Convert IMDB list files to JSON
IMDB provides an up-to-date dump of their database which is a very interesting source of data. However the format it is provided in is outright rubbish. Each file has a different free text format and polluted by documentation. imdb2json seeks to remedy this by parsing the files and outputting fairly sane JSON.

imdb2json requires python 3.5 and I don't have any plans to make this work with older versions of python. Also, this is a work in progress and not every file and/or every piece of data is currently parsed. Feel free to send patches/pull requests.

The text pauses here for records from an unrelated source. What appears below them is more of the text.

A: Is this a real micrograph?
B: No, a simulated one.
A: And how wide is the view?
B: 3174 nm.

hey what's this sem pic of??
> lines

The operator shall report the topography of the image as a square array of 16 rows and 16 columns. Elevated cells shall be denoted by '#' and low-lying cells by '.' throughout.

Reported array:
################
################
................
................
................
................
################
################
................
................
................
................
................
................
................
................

You need to download the .list.gz files from the mirrors provided on IMDB website onto your machine first. Say you pick the Germany mirror, below is an easy way to get all the files:

curl -sl "$BASE" | grep '\.list\.gz$' |
  parallel -j2 curl -s -o {} "$BASE"{}

imdb2json can read both gzipped and plain text files. It detects the type of file based on its content so file names don't matter. imdb2json categorizes the files into two kinds: names and titles. Names refers to people — e.g. actors, directors, stunt people. Titles refers to movies, TV series, episodes, etc. When running imdb2json, you pass the kind of file and it will only process the files that match that kind. Here's an example:

python convert title ratings.list.gz actors.list.gz

actors.list.gz is ignored because it's not the title kind. The above will output one JSON object per line, containing all the info about a single title. If more files are given, all the info about the same title across all files are merged into a single JSON. To get all the info about all titles, run:

python convert title *.list.gz

The above will take some time to run. Even with one file, imdb2json still needs to sort the file first and so there will be a delay till the first line is output.

If you have a multicore machine, you should be able to get a faster processing by running multiple copies of imdb2json:

python list title |
  parallel python convert title {}.list.gz '>' {}.json

list command outputs the supported IMDB files one per line and GNU parallel runs as many instances of imdb2json as there are CPU cores. After the above is complete, you can merge all the JSON files into one:

python merge *.json > all.json

Fun stuff

For starters, you can pretty print the output with something like the awesome jq:

python convert title ratings.list.gz | jq .

Now let's do something semi-useful. Let's find out the top 20 shows/movies with 100K+ votes:

python convert title ratings.list.gz | jq -r '
  [.] | map(select(.rating.votes > 100000)) |
  .[] | [.id, .rating.rank] | @tsv
' | sort -t$'\t' -k2 -rn | head -20